Today I had a tremendous opportunity to put some of my research from my doctoral study to use in a whole new setting. A few weeks ago my special education department chair came to me with concerns about her peer mentors struggling to connect with her most at-risk students. (For quick background, my school has an ‘academy’ dedicated to serving our 50 most at-risk students as identified by grades, behavior, attendance and other factors under the special education umbrella.) I immediately jumped at the chance to provide training for these mentors, believing my newfound expertise in care ethics could help enlighten these mentors approach to working with their more reluctant peers.
My inspiration for wanting to take on this training comes entirely from my research related to Nel Nodding’s theory of Care Ethics, which played an instrumental role in my dissertation research. In fact, I’ve told friends and family that if I ever taught in the university setting, I would very much like to implement a care ethics and innovative teaching course. Today’s training was my first real opportunity to try what that class would look like.
While I was expecting around 8 students to participate, I only had two show up. While I do wish I could have met with more students, I was thrilled to have the conversations and dialogue with the two who did make it to the session. My hope when crafting this session was I would be able to scale it for multiple audiences, including my colleagues or other teaching peers. In fact, I’m so happy with the initial result of this workshop-style lesson, I may in fact propose it in for a conference session. (Hopefully, if you are planning on attending GCTE this year, you will see me and many of colleagues there!) What I am sharing today is the workshop itself and some initial reflections, especially as I consider trying to do this work with peers.
Here are the Google Slides I shared with the mentors:
For the opening activity, I use the following statement stems for them to complete and share. I, too, participated.
- I identify as (male, female, young, black, etc.)
- I often worry about (grades, family, etc.)
- I feel most at home when (I’m listening to music)
- I feel insecure about (my height, etc.)
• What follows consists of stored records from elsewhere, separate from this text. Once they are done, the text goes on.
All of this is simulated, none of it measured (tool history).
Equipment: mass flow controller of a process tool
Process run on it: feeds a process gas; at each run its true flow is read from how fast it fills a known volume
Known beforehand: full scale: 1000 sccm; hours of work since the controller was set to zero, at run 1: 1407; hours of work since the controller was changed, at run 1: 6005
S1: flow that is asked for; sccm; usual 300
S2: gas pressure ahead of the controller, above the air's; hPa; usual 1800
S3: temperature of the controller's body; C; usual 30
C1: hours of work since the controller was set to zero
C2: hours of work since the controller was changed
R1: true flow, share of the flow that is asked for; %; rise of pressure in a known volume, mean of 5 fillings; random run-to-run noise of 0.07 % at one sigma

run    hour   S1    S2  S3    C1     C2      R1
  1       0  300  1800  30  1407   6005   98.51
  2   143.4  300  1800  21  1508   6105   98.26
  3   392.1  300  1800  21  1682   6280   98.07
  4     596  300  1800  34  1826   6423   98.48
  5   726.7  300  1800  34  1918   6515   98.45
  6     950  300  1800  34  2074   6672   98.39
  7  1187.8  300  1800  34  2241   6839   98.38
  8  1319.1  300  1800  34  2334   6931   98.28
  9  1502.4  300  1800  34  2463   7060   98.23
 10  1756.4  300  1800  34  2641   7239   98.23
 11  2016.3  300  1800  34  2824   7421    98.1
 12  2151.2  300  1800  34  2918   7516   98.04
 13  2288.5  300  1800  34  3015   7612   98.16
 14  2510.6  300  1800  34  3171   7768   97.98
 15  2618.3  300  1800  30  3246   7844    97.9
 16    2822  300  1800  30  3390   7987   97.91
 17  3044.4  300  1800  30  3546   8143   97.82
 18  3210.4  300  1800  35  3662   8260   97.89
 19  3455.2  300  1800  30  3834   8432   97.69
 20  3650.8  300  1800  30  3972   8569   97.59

This welcomed the opportunity for the three of us to immediately build a sense of empathy, and provided me an opportunity help them unpack how these statements relate to the students they are trying to serve, highlighting those students too have identities, worries, comforts, and insecurities.
For the prospective walk, I asked the following questions:
- Which category is most important in caring?
- Which category is least important in caring?
- Which category do you feel the school does a good job of supplying?
- Which category do you feel the school does a poor job of supplying?
- Which category do you feel Destiny students lack?
These questions and the dialogue that followed really helped the mentors unpack what their mentees may need as well as how they are benefiting from the elements of care others show them at our school.
One of the two mentors shared his realization that one of the students he had been working with tries to avoid work regularly and claims he has nothing to work on when, as the mentor put it, he clearly does, and that had resulted in the mentor “giving up” on him a few times. The mentor suggested to himself that he should really try to understand where the student is coming from and why he is avoiding the work. The mentor said he saw a chance to invest more in the student. (I get goosebumps just writing it down!)
The other mentor was a bit more guarded in response to the training, but showed emotion when talking about the people who had invested in her and the result of that investment. For her, it was her mom–the constant and regular encourager and protector. A role in her life she admits the students she is trying to help likely need.
My initial reflection mere hours after the training is this workshop is easier to do with adolescent students who are still forming belief systems about people versus adults who have years of lived experiences informing their care beliefs. Still, I am hopeful that I am wrong in that assessment, and that my peers would react just as positively. I believe I need to modify the timing of the workshop so it can adapt to less time–I had an hour and half this first time around. I will also get feedback from the two students next week about their experience and takeaways. I will update this post when I do.
Feel free to take a modify what I’ve shared for your own purposes if you think it might be of value. I can provide more concrete directions on how I implemented the lesson if desired–simply reach out. In any case, I am hoping the adults who read this see value in this sort of workshop with students and teachers alike. We could all be a little more empathetic. Don’t you think?